Controlling free electrons in quantum circuits

A quantum point contact is a narrow one-dimensional constriction in a two-dimensional conducting sheet. It is realized using the electric field effect by applying a voltage to control gates. The electrostatic potential forms a tunable barrier at the point contact, while the electrons are laterally confined giving rise to the famous quantization of the conductance in one dimension. A sample containing two point contacts (each defined by two gates) and a lens gate in between is shown in Fig. 1(a).

Electrons emitted from such a narrow aperture move within an expanding funnel, as a result of a numerical calculation in Fig. 1(b) demonstrates. The current density distribution thereby depends on the conductance of the point contact and its detailed geometry. Evidently, to enhance the exchange between two distant nanostructures, it would help to refocus the emitted electrons.

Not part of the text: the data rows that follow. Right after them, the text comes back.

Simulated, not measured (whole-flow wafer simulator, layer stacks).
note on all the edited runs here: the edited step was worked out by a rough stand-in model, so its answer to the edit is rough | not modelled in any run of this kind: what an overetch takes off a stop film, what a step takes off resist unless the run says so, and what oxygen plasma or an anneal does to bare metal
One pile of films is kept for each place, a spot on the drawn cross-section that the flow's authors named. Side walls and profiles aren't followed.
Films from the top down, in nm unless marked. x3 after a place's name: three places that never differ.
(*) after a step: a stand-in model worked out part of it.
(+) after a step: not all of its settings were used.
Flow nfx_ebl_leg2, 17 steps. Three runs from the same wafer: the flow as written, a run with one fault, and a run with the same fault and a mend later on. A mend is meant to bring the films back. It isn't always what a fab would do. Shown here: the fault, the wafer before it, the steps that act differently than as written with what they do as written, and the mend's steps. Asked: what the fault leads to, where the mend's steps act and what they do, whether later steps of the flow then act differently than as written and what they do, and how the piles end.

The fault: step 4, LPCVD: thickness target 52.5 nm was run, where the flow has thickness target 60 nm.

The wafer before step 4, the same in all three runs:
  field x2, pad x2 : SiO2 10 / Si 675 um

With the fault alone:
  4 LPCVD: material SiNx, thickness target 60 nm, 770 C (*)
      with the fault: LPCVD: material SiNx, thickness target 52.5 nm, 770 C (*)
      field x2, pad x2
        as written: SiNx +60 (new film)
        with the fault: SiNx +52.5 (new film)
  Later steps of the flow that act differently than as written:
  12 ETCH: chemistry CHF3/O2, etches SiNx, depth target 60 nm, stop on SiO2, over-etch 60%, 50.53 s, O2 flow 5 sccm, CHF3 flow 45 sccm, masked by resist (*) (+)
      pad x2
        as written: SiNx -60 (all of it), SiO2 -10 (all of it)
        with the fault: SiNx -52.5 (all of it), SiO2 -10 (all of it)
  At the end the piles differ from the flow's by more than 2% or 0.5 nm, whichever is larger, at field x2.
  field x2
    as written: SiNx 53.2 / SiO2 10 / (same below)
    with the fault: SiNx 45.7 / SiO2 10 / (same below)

First, we studied the geometry of individual point contacts. It turns out that their effective local potential is increasingly influenced by the Coulomb interaction of free electrons inside the constriction as the conductance of the point contact is enhanced and it is populated by free electrons. The latter rearrange themselves and thereby partly screen the local electric field. Combining non-linear transport spectroscopy and numerical calculations, we show that this screening gives rise to a transition from an approximately parabolic lateral confinement of the almost pinched off point contact toward a square potential when the point contact is opened beyond a few quantized channels and populated by many free electrons ^[1].

Next, we measured the ballistic current through two point contacts in series [cf. Fig. 1(a)] as a function of the conductance of the point contacts and external parameters such as the magnetic field. We analyzed our results by comparison with the numerically calculated prediction of the Schrödinger equation for a free carrier. In particular, magnetic focusing experiments allowed us to explore the current emission profile of the point contacts. As the emission profile of a point contact depends characteristically on its geometry and conductance, these experiments can serve as an alternative path to determine and fine tune the electrostatic potential of a point contact ^[2].

Finally, we added an electrostatic lens between the two point contacts with the purpose to enhance the coherent coupling between the two by refocusing of electrons emitted by one point contact. The electrostatic lens roughly resembles an optical lens, while instead of varying the speed of light we vary the Fermi velocity of the electrons by applying a voltage to the lens-shaped gate shown in Fig. 1(a). The focusing effect is visualized in Fig. 1(c), presenting the measured transmission through two point contacts in series as a function of the magnetic field B and the voltage V_L applied to the lens gate. The transmission is thereby defined as the ratio of the currents flowing through both point contacts versus the emitter only. The experimental result qualitatively resembles the numerically calculated transmission shown in Fig. 1(d). At V_L = 0, the current is distributed over a wide range of B values corresponding to a wide aperture angle of the emitted electrons. As V_L is decreased, the current maxima move to lower magnetic fields and cumulate at V_L ≅ 0.64 in a single enhanced maximum at B = 0. These data prove focusing, which corresponds to an enhanced electron exchange between the two distant nanostructures ^[2].